At the Cannes Film Festival in 1979 the Palme d’Or - the prize for the top film at the festival - was split and awarded to two films: the German film The Tin Drum, and Francis Ford Coppola’s Apocalypse Now. Both deal with war as a subject and both are adaptations of famous novels seemingly hard to adapt, yet they were executed very well anyways. Although splitting the Palme d’Or is nothing new for the festival1, I thought it would be interesting to pick which film should be considered the true winner for 1979.
To begin, Coppola’s film was somewhat protested, being entered as a work in progress instead of a finished piece, but it still wowed enough to garner the French prize, which speaks to the power of his vision and that film in and of itself. That is a little shocking in itself, especially knowing the insanity this film went through to get finished - notably captured in the documentary Heart of Darkness. Still, Apocalypse Now is often cited as one of the most prolific, influential, and important movies of all time. It has been parodied, mimicked, copied, and so on, but even those who have tried to match it with their own Vietnam stories can never seem to fully get to the level executed in this film. While Apocalypse Now did not bring home any major hardware from the Oscars2, its staying power in not only American cinema, but cinema history as a whole cannot be understated.
The Tin Drum is a different story. Where Coppola’s film keeps the primary themes of its source text but morphs it around the Vietnamese conflict, Volker Schlöndorff stays fairly faithful to the 1959 novel. The story follows a young boy, Oskar, who is the product of a throuple situation of a Kashubian3 mother, her Polish first cousin, and a German lover. At one point, Oskar decides to injure himself to stop growing at the age of three so he can stay a child forever. We then follow his journey over the next 18 years as he witnesses the fall of his hometown of Danzing to German rule through the second world war. It is an oddity to say the least, and one that didn’t come without its own issues4, yet one that is pretty beautifully shot. There’s a reading about one’s refusal and inability to accept the reality of the world around them; about being torn between identities in a world that wants to label you; being forced to take sides in a conflict you don’t want to take apart of; aligning with values against your own just to survive; the farcical nature of war and its propagandistic techniques; and how, at the end of the day, we are all just sexually deprived beasts. In addition to the Palme d’Or, it went on to win the 1980 Best Foreign Film Oscar and was one of the most highly touted German films ever.
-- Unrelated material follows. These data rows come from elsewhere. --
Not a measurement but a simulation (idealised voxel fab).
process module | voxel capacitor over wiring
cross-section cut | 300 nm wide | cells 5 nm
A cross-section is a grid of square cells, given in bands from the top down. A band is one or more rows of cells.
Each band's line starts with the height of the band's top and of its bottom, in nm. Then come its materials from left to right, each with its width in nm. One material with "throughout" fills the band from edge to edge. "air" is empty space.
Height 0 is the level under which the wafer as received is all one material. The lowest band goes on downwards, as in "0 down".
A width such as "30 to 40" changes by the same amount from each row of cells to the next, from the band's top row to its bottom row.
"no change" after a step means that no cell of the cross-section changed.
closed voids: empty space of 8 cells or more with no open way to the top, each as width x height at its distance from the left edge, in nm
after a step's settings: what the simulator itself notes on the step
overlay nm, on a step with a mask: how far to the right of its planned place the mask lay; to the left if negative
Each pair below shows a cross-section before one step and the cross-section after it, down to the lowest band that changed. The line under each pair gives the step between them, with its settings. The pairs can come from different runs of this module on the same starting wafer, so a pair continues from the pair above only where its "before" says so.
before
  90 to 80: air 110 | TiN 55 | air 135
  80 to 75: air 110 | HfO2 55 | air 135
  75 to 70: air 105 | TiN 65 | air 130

So with all of that being said, The Tin Drum is not it for me. I get what it was going for and it seemed, tonally, just way too zany. I’m sure the sexual id of the book was relayed well in the film, but it was such an odd display in addition to all of the other working parts of it, even when, it seems like that same Oedipal nature is supposed to be the most important aspect of the film. It is an important film in its own right, one that is one of the first to truly critique old Germany with this wave of new German cinema, but sitting through two hours and forty four minutes of this was a slog at times5, especially with a wildly unlikable (but very well acted) character. Not to sound like the typical film bro, but I think Apocalypse Now’s importance supersedes this film, and is the true champion of 1979 - even with all of its recuts.
It previously happened six times, the first two years handing out multiple “Grand Prix” awards.
It did win for Best Sound and Best Cinematography.
It is a very sexually charged film that does depict graphic imagery and some simulated imagery with a then 11 year-old which led to censorship and banning for a period.
The initial distributed cut was two hours and 15 minutes, but the director wanted to go back and add some sequences in the 2000s, thus rendering this edition.